Tschisekedi concludes his article with something that looks, given what the country is currently proposing, like a threat:
Let us remember that Africa’s ecosystems provide free crucial services to the world. African forests and oceans serve as natural carbon sinks. It is time for Africa to be compensated — for the good of the continent and the planet. We have waited long enough.
Needless to say, COP26 failed to give the African Union the money it was asking for. Instead rich countries and the Bezos Earth Fund offered US$1.5 billion between 2021 and 2025.
Can REDD save Democratic Republic of Congo’s forests?
Over the past 15 years, there have been several initiatives aimed at protecting DRC’s forests by trading the carbon stored in them. All of them have failed to reduce deforestation in the country. In 2021, DRC lost 499,000 hectares of primary forest – the second highest rate of deforestation in the country ever.
In November 2021, the Central African Forest Initiative signed a US$500 million deal with DRC for the period 2021 to 2030. Under the deal DRC can destroy even more forest, up to “a maximum of 667,867 hectares” every year. The deal encourages industrial logging and the lifting of DRC’s moratorium on new logging concessions.

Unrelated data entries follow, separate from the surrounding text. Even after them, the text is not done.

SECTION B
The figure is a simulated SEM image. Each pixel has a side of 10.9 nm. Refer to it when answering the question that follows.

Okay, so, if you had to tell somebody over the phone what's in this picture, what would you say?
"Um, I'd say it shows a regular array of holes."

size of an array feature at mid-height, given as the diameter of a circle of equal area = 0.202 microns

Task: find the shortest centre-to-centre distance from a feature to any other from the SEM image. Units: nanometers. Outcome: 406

A report published last year by Action pour la Promotion et Protection des Peoples et Espèces Menacées (APEM) and Rainforest Foundation UK highlights the problems with two REDD projects in DRC: the Integrated REDD+ Plateau Project (PIREDD Plateau) managed by the World Wide Fund for Nature (WWF); and the Wildlife Works Carbon (WWC) Mai Ndombe REDD+ project.
The World Bank’s Forest Carbon Partnership Facility signed an Emission Reductions Payment Agreement with DRC government at the end of 2018. The negotiations between the Bank and the DRC government were a shambles, and the deal has failed to reduce deforestation.
dClimate already tried to sign a US$1 billion deal in Democratic Republic of Congo. Without success
In May 2022, an article on The Africa Report website described a planned US$1 billion carbon credit deal between dClimate and the DRC environment ministry. dClimate is one of the initiatives involved in RedemptionDAO.
According to the article, “a memorandum of understanding was recently the topic of discussions between the Congolese environment ministry and the American company dClimate”.
Negotiations began in January 2022, when a delegation from dClimate visited DRC. The deal is supposed to protect 500,000 hectares of forest for 10 years. The Africa Report article explains that,
Discussions continued in March with the arrival in Kinshasa of a large American delegation led by Brian Nelson, US Treasury Under Secretary for Terrorism and Financial Intelligence. dClimate founders Philip Heilberg and Si Jha presented their project to the Congolese authorities and in particular to Deputy Prime Minister and Minister for the Environment Ève Bazaiba. The goal is to develop a system for registering carbon credits in the DRC and to enable their monetisation.
But five months after negotiations began, talks “appear to have stalled”. In April 2022, a delegation from dClimate visited DRC to finalise the project without success. The Ministry for the Environment told The Africa Report that there was a “procedural problem” and that, “the project is still under discussion and will soon be presented to the government at the Council of Ministers.” And the Ministry for Environment added that any area larger than 300,000 hectares can only be allocated by the president.